Matt Friedel, president and chief executive officer at Milwaukee-based Jam-Mobile.com, which specializes in application development on multiple platforms, suggests developing a complete mobile strategy before proceeding.

Native applications are designed for specific phones. They require separate programming for iOS (Apple), Android, Windows mobile and Blackberry phones.

Website analytics on a company’s current website can play a crucial role in developing a mobile strategy.

“It goes back to knowing your customers and knowing how users are already looking at your existing website,” said Joe Regan, principal at Milwaukee-based ModMobile LLC. “Your existing analytics will give you information about what devices are being used to access your website as well as information about mobile usage and what needs are being addressed or not.”

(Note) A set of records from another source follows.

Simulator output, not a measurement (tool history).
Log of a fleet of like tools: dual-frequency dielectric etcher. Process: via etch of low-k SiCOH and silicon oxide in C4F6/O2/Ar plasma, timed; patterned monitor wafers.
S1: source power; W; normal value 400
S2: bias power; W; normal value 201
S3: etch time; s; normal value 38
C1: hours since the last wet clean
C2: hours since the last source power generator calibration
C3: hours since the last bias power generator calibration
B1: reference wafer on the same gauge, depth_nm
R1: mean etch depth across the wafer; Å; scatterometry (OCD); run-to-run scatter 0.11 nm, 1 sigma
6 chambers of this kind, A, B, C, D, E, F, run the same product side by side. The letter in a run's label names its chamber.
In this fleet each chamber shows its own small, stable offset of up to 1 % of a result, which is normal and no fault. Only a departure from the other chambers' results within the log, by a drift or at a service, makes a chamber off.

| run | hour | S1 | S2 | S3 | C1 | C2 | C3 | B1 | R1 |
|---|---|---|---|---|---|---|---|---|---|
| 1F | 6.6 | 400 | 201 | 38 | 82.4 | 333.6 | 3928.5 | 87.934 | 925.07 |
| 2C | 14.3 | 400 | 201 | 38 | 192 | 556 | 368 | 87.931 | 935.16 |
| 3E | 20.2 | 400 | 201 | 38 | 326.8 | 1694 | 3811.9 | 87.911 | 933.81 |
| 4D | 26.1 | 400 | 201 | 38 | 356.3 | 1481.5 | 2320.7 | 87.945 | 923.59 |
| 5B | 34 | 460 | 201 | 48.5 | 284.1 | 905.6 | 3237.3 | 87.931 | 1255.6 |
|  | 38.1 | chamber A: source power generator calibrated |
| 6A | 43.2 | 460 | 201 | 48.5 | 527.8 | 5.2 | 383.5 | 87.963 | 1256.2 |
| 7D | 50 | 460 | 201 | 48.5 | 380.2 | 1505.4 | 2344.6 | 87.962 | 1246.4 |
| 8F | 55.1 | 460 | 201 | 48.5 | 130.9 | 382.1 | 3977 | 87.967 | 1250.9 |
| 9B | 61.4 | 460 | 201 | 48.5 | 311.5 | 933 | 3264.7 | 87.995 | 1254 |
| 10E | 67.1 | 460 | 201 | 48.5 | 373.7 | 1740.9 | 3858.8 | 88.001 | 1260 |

Every company with any significant web presence should start looking seriously at optimizing their mobile presence, Regan said.

“Particularly as we move forward,” Regan said. “Mobile traffic on Black Friday alone was up nearly 10 percent over 2010. If you don’t have a good mobile website you need to start thinking about whether or not your company can afford to lose 10 percent of your sales in goods and services. And that’s just one day.”

Most mobile web traffic originates from a search engine, and 71 percent of smartphone users who see or hear a television, radio or print advertisement will do a mobile search to find your business, Santiago said.

“The first step in any solid mobile strategy is to make sure your website is optimized for all types of mobile devices,” she said. “If I’m searching the web for your products and services but you have no mobile web presence, you’re likely going to lose me to a competitor that makes my mobile experience fast, intuitive and guides me to conversion.”

Regan, a mobile app developer, agreed that a strong mobile web presence must come first.

“Mobile users, more often then not, are not going to find your company through an app store,” Regan said. “People communicating through mobile devices still send links around. As a mobile user you click on a URL. It’s going to take you to a website, not an application. That’s something to think about.”

A native application built for use on an iPhone an Android phone or another platform may play an important role in a company’s larger, focused and comprehensive online marketing strategy, but it’s only a piece of it, Santiago said.

“As the mobile space matures, website design and development is maturing too,” she said. “We are now considering multiple devices in the early web design phases using responsive design techniques and the latest design standards to achieve true media detection.”

Responsive design is the future of web development, Santiago said.

“U.S. consumers prefer mobile web over native apps for comparing products and prices, in-store information, product reviews and videos and for finding location and contact information,” she said. “Consider the fact that mobile search has quadrupled since 2010 and then justify a native application over a mobile web and mobile commerce experience.”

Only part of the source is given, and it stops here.